Agents need to realize that the payment of a small claim is usually the same as admitting liability and may result in the E&O insurer denying coverage. Even if a claim falls within the agent's deductible, it still must be reported to the E&O insurer, both for guidance and for permission to settle.
Incurring Expenses on a Claim or Potential Claim
Benjamin received a demand letter from one of his insureds alleging that an error on the agency's part had resulted in the denial of coverage on a $150,000 water damage claim. Because Benjamin thought the claim was frivolous, and he did not want to report it to his E&O insurer, he paid the agency's business attorney to respond to the letter. Big mistake. When the client subsequently filed suit, the agent's E&O insurer defended under a reservation of rights. While it did later settle the case, it did not renew the agent's policy because of the claim and his lack of judgment.

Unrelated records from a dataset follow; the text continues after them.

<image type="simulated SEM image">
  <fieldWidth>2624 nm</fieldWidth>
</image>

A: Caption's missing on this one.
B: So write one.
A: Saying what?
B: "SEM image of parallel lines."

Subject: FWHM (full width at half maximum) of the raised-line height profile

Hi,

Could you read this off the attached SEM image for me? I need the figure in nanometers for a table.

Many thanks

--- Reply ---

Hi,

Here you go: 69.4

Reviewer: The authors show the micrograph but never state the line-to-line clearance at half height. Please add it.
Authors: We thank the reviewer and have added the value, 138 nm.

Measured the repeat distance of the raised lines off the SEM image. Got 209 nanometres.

Providing Documents and Recorded Statements or Giving a Deposition
Policyholders' attorneys sometimes ask the agent to provide documents and give a deposition to help them develop their case against the insurance company. Many E&O policies prohibit the agent from doing so. In addition, agents should understand that they are often a secondary target in such situations. Once they are under oath, they may find the attorney asks them questions about their own culpability. In the heat of the moment, they may incriminate themselves and jeopardize their own E&O defense. If they put their E&O insurer on notice when they receive such a request, the E&O insurer will be able to provide well-informed advice on how to respond.
Agents should also be wary of requests for documents and recorded statements from the insurance companies they represent. Agency contracts require agents to cooperate with their insurers on claims, but in recent years, many insurers have shown that they are more than willing to use the information they get from their agents to sue the agents. The moment an agent receives such a request from one of its insurers, it should put its E&O insurer on notice. Then the E&O insurer can appoint counsel to intercede on the agency's behalf and keep the agency from doing something it will regret, such as giving a recorded statement.
Retail agents often overestimate their ability to handle E&O claims themselves, may fear reporting potential claims, and may not be as careful as they should be when admitting mistakes to their policyholders. As a result, they may violate the requirements of their E&O policies. That may cause small claims to become large claims, and the large claims may be denied because of the agents' actions. The danger of reporting potential incidents to E&O insurers is generally overstated. The greater danger is not to report them.